Very nice work!
I see the engine is a single #python script that connects to a #PostgreSQL db.
Both are cool technologies but require quite a bit of technical expertise to be self-hosted.
Over the years I've seen that projects based on less cool technologies (php, cgi-bin, sqlite...) enable both #selfhosting and #SAFEhosting, that is using cheap, local, non #BigTech hosting providers.
It's something I realized reading free software based on the #permacomputing values.
Not really a suggestion or a feature request (maybe a note to myself, for a fork when I'll have more free time), but something I think you might consider.
Another one: it would be cool to enable a sort of federation among the instances, either by simply proxying the trusted instances (and excluding the duplicated urls) on user's search, or by enabling trusted #fediverse users to add websites to be crawled.
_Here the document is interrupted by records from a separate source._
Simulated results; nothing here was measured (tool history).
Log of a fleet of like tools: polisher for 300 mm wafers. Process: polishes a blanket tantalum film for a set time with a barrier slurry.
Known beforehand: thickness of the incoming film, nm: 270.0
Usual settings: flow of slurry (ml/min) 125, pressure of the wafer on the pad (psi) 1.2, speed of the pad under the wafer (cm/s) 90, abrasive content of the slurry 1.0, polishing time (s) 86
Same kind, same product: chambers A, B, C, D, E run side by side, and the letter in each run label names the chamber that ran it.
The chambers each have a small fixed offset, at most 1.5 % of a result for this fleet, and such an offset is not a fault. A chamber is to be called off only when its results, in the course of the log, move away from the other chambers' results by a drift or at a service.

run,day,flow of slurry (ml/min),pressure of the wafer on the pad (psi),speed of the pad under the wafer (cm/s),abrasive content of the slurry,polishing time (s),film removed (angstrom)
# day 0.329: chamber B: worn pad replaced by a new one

"Trust" here is a key concept: federation should be optional and disabled by default.
Anyway: good luck and good work!
And thanks for using a network #copyleft!
(I prefer the #HackingLicense over #AGPLv3 in the age of #GitHubCopilot/CopyALot, but at least AGPL protects the work you donated to the world from direct privatization...)
Long post
@Shamar @selea
Thanks for the thoughts, they're good ones!
Postgres I mostly picked because it's the database I've heard the highest praise of from everyone I've talked to who works daily with databases. Myself, I had something of a database phobia (😬) before starting work on this project so I was entirely working off other people's recommendations in that matter.
As for Python, it was mostly for access to a really great natural language processing library, Polyglot, which works well cross-language. Most of the heavy work is done by a SQL query, so it likely wouldn't be hard to reimplement in another backend language if someone so desired.
And for hosting apart from big tech, I'm currently running the live version on Uberspace which I highly recommend and which I expect will continue being able to host something like clew for the forseeable future (storage space perhaps being the main tricky bit).